The evil of banality

Globe and Mail Update

When the Nobel Prize for Literature was awarded to Herta Müller last year, some criticized the choice on the grounds that there was something political about it. They were right, I think. But they were right for different reasons: Müller's work is political not in any superficial way, but in the more profound sense of literature as bearing witness. Hers is a work where the aesthetic and the political fuse in such a way that one is incomprehensible without the other. Sometimes “telling the truth” can be a distinctly political gesture, and in Müller's work both “telling” and “truth” are so important that, in a way, storytelling is for her truth-telling. Hence its tremendous importance for charting the disastrous history of 20th-century Europe.

The Appointment, by Herta Müller, translated by Michael Hulse and Philip Boehm, Metropolitan, 214 pages, $30

The Appointment, by Herta Müller, translated by Michael Hulse and Philip Boehm, Metropolitan, 214 pages, $30

Thanks to the works of Solzhenitsyn and others, the Western reader has become familiar with Stalin's Soviet Union at its cruellest. At the other end of the totalitarian spectrum, because of a Havel, Kundera, Milosz or Kertesz, there is a certain understanding of what happened in Czechoslovakia, Poland or Hungary, where the existence (and persistence) of a strong dissident culture prevented the respective communist regimes from becoming excessively oppressive. In contrast, comparatively few literary works are available in the West to represent that curious mix of bleakness, absurdity, cruelty and senselessness that was Ceausescu's Romania.

There is a Romantic misconception that terror has always to be impressive, fierce and appropriately Luciferian – in other words, that terror is nothing if it is not spectacular. However, that's rarely the case in real life. As Czeslaw Milosz excellently put it in The Native Realm, “Terror is not … monumental; it is abject, it has a furtive glance, it destroys the fabric of human society and changes the relationships of millions of individuals into channels for blackmail.” Terror can be mediocre, even idiotic, yet omnipresent. Terror can be terribly banal, utterly un-Romantic, but never-ending. Terror is when the secret police persuade your best friend to inform on you; when objects start moving around your room in your absence; when the secret police interrogator tells you, right before you leave his office after a day-long interrogation, that “accidents do happen,” or when your friends start committing (poorly) staged suicides.

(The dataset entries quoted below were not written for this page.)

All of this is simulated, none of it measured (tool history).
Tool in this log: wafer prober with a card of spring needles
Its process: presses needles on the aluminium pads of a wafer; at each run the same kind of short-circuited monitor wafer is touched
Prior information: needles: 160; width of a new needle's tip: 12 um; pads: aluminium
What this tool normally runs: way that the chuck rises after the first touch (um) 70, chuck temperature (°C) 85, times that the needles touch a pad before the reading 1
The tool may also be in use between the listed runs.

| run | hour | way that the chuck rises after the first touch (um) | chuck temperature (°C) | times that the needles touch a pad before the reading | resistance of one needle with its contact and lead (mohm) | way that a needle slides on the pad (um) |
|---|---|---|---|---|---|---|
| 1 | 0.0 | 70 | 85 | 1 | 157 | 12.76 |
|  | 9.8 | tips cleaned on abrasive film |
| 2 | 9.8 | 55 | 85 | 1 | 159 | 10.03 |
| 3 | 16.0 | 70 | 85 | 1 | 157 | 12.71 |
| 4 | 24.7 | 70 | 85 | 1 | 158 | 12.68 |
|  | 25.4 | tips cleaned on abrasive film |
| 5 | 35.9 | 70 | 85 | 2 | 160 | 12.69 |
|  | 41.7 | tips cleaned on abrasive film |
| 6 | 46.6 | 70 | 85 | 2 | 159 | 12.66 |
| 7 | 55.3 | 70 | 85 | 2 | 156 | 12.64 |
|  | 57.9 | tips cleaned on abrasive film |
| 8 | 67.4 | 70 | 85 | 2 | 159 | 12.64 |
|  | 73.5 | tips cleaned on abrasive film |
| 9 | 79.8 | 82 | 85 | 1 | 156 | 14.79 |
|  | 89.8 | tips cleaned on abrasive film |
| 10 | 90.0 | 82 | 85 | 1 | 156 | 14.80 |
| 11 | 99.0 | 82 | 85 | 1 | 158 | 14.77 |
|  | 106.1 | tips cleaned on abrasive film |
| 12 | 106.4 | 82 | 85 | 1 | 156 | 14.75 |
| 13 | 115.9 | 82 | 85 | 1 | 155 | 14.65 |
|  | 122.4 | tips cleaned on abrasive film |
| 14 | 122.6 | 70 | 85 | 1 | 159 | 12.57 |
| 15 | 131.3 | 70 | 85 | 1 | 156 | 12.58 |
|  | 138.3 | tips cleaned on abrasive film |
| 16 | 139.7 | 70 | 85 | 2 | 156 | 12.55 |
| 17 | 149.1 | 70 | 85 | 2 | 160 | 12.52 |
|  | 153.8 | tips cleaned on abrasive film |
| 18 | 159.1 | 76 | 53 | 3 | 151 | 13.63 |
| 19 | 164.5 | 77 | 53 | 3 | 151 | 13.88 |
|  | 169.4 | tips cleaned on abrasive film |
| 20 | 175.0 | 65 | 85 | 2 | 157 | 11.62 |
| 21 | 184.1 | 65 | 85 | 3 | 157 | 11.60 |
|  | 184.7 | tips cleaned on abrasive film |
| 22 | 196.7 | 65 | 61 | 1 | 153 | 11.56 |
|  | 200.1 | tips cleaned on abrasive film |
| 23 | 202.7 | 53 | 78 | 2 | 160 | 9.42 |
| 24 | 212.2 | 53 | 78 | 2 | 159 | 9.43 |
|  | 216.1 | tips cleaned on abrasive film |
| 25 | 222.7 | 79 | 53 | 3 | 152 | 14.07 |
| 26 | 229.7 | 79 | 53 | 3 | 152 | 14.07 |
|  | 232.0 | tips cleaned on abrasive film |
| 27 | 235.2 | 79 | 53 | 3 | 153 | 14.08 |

Müller's work ... maps out, with surgical precision, this mediocre yet sinister face of European totalitarianism

That's why Herta Müller's work is so important: It maps out, with surgical precision, this mediocre yet sinister face of European totalitarianism, which is something that has been largely unaccounted for. Her novels document the oppressive fears and anxieties of a world turned upside-down, a world where the secret police do not necessarily kill you, but mess up your life enough to make you lose your mind.

Take The Appointment, a novel about a tram ride, a 214-page tram ride. The narrative slowly and laboriously finds its way through a complex web of flashbacks, recollections and side stories, as if to mirror the tram's tortuous itinerary through the city. While it is easy enough to determine how the trip starts, its ending is quite indeterminate as, over the last few pages, the narrative seems to melt down into a stream of hallucinations and disjointed thoughts. The main character/narrator had been headed for an appointment with her Securitate interrogator, but by the end of the story we are not at all sure that she is going to see him – see him while still in her right mind, that is. For the novel may well be read as a journey into madness. The more so as its very last sentence is an oblique reference to insanity: “The trick is not to go mad.”